Oscar Brown, Jr.: Sin & Soul...and then Some (Columbia Legacy)

Though it may be too "sophisticated" for all but the most omniverous out there in the congregation, Oscar's one sly, sexy, and cool son of a gun. A jazzier, much more discreet version of Andre Williams (who's currently way too content playing the damn-fool house-nigger for Garage USA--it ain't irony, guys, it's a racist stereotype you're encouraging him to be), Brown could cut political commentary ("Bid 'Em In," about slave-trading), put lyrics to jazz classics ala Eddie Jefferson (Nat Adderley's "Work Song," Bobby Timmons' "Dat Dere," Mongo Santamaria's "Afro-Blue"), reach back into the rap tradition (a perhaps-too-clean "Signifyin' Monkey"), honor King Louis Jordan ("But I Was Cool"), get lowdown ("Hazel's Hips"), even cross the River Styx ("Mr. Kicks"). His vocal chops don't threaten Jefferson or King Pleasure, the music's a bit loungey at times, but his intelligence, versatility, and charm win out. A lost master, and this 4-year-old comp's heading to the cut-out bin soon.
Johnny Bush: 14 Greatest Hits (Power Play)

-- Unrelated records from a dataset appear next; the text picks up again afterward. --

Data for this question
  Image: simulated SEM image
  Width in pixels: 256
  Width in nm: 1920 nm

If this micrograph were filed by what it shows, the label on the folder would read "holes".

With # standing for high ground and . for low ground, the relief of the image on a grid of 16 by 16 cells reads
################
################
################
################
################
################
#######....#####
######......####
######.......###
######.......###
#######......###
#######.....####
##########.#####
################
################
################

Speaking of belters...meet the man they call "The Country Caruso." Bush started out playing in the honky tonk bands of Ray Price and Willie Nelson, the latter of whose more obscure classics ("Undo the Right," "Darkness on the Face of the Earth," "What a Way to Live') Bush first brought to popular light, before exploding into the country charts in the late '60s. This compilation (budget-priced and headed for the cut-out bin--JUMP ON IT!) showcases his classic Power Play music, which Charlie Burton calls "the heroin of '70s honky tonk," and a booming voice designed to rattle windows and break hearts. Think of big-ballad Elvis, divested of monumental self-regard and -parody, strapped to classic songs straight from a smoky beer joint (in fact, Elvis actually covered Bush's "You Gave Me a Mountain) and kicked into a flooded mine shaft. That last weird phrase gets at the sense of doom with which Bush can endow a well-written song (sample "Jim [Beam], Jack [Daniels], and [Sweet Gypsy] Rose," "The Warmth of the Wine," or "You Ought to Hear Me Cry"). After surviving a near-career-ending throat ailment in the '80s, he's rebuilt his voice and can still make you cry in your beer, a claim to which his Watermelon release of '98, Talk to My Heart, can attest. He's got a couple of new 'uns out, too. Real country made by a living legend who's too little known.
Stoney Edwards: Poor Folks Stick Together--The Best of Stoney Edwards (Razor & Tie)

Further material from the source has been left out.